The Arapovo Monastery of Saint Nedelya located southeast of the town of Asenovgrad is the only Bulgarian monastery built during the Ottoman rule. In the period of Bulgaria’s National Revival, it played an important role in the spiritual and cultural awakening of the Bulgarian nation.

The monastery came to life in 1856 when a monastic dormitory was created near the gushing holy spring in the area, called in Bulgarian “ayazmo”. The construction of the monastery complex lasted several years and ended in 1859. Contributing to this deed was Archimandrite Sophronius, who became the first abbot of the newly created monastery. The chief master builder was Stoyan Buradzhitski (aka Usta Stoyu) from the village of Yogovo as the Plovdiv-based Bulgarian Church Municipality which was formed in the late 1850s during the national and church struggle for Bulgarian independence also played a role in the construction.

In 1867 a Bulgarian school was opened in the Arapovo Monastery”, explains the monastery's acting abbot, Father Dobromir Kostov. “It had prominent enlightenment figures involved in the National Liberation Movement as teachers. According to the newspaper “Macedonia” published in Tsarigrad in this period, 60 children from the surrounding villages and about 40 poor children from Plovdiv were studying at the monastery at that time. In 1872, the Metropolitan of Plovdiv Panaret, who was also the first Bulgarian bishop appointed by the Bulgarian Exarchate, emphasized in a speech he gave that the great role of the Arapovo Monastery in the preservation of the Orthodox faith and the Bulgarian identity was its educational activity. It had a beneficial effect on the local population and helped people withstand pagan customs and superstitions. At that time, a printing workshop began to operate in the monastery, in which icons and lithographs were printed, some of them reaching as far as the towns of Prilep and Veles in Macedonia. Although it emerged late in the Bulgarian Revival period, the Arapovo Monastery of Saint Nedelya occupied a significant place in the three major lines of the Bulgarian Renaissance – new Bulgarian education, church independence, national liberation”.

The construction of the monastery church dedicated to the Holy Martyr Nedelya lasted three years from 1856 to 1859, and its iconography was completed in 1864. The mural decoration was started by the National Revival Period painter Alexi Atanasov from the town of Stanimaka (present-day Asenovgrad), together with his disciple, the future great Revival Period painter and photographer, Georgi Danchov aka Zografina from the town of Chirpan. In the central part of the church, also known as the naos, one can see over 150 scenes from the life of Jesus Christ, Virgin Mary and many saints related to Bulgarian history. Other scenes depict Saint Petka Paraskeva, Saint John of Rila, and also the sufferings of the patron saint of the Holy Monastery – Holy Martyr Nedelya.

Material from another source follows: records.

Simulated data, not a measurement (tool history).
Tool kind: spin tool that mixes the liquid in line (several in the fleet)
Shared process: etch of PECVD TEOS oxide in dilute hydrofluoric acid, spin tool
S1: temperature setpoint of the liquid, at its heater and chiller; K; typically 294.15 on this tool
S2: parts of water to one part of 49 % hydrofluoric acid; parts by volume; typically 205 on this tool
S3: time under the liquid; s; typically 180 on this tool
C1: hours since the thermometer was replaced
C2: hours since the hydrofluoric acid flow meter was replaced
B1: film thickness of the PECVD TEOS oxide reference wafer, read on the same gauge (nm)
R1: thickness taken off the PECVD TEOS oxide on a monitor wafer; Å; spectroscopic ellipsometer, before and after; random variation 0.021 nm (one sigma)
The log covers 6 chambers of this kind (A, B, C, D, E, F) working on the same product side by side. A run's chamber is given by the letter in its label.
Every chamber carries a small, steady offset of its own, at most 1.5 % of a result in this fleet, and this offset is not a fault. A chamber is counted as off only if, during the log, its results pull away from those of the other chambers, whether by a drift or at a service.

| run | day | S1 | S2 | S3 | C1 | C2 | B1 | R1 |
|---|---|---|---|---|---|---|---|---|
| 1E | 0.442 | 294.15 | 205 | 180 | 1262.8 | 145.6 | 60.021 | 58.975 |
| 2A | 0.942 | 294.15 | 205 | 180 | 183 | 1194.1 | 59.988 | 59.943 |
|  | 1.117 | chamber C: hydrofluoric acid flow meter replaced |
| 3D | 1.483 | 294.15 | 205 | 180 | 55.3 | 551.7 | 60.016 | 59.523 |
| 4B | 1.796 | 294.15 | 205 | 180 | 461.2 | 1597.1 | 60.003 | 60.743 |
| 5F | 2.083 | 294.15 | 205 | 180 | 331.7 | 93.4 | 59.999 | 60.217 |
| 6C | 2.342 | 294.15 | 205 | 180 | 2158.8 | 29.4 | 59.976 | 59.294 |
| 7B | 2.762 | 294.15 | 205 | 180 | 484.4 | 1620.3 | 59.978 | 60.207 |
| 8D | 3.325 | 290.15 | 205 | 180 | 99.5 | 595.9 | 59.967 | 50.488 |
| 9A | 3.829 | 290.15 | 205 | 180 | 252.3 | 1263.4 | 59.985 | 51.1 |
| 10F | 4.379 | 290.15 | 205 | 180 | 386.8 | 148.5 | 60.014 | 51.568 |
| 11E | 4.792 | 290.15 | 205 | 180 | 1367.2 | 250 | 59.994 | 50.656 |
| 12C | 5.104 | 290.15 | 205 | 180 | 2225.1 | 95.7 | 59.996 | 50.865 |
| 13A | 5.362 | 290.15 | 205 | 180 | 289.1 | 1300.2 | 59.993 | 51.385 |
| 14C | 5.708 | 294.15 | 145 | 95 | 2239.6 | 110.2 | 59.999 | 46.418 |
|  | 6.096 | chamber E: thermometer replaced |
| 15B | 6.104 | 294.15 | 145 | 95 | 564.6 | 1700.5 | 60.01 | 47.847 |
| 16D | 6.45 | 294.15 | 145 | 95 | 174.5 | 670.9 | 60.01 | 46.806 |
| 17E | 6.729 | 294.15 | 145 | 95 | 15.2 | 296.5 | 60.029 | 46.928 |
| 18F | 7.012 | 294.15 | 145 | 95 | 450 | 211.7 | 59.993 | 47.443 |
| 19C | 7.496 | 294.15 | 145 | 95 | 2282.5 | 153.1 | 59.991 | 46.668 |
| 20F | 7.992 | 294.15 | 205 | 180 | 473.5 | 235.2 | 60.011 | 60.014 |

“The chief iconographer Georgi Danchov, imbued with high patriotic feelings, looks back at Bulgarian history and creates for the first time in Bulgaria a whole series of scenes depicting the praiseworthy deed of the creators of the Slavic alphabet, the brothers Cyril and Methodius”,  Father Dobromir goes on to say. “Scenes from their lives showing how they are preaching among the people and baptize the Holy Prince Boris, in the presence of all noblemen and his sons, are recreated by the painter also in the chapel of the monastery holy spring erected in 1859.

There he also painted the disciples of the holy brethren - Kliment, Naum, Gorazd, Sava, and Angelarius. Recalling the glorious times in which Bulgarians had their kingdom and church, their literature and culture, the desire of icon painters was to awaken the national consciousness of the Bulgarian people. Moreover, the Arapovo Monastery rises in close proximity to Stanimaka, present-day Asenovgrad, which was one of the active centres of the Greek influence at the time”.

One can also see a three-storey residential tower in the monastery's yard, intended to give shelter to the monks and the inhabitants of the monastery in the turbulent times when Bulgaria was under the Ottoman rule. For this reason, the first two floors are made of stone masonry, as there are loopholes for self-defence cut into the stone on the first floor. The third floor is designed as a dwelling as its architecture is typical of the 19th century. On its northern outer wall, a mural depicts the victory of the biblical hero Samson over the lion. Through this allegory of the biblical legend, the author of the composition wanted to give confidence to the Bulgarian people against their oppressors. The defence structure is known by the name of the Tower of Angel Voivode, since the funds for its construction were donated precisely by the champion of the people, Angel Voivode, who operated with his band of haiduks in the area and guarded the Rhodope Mountains from the Ottomans until 1860.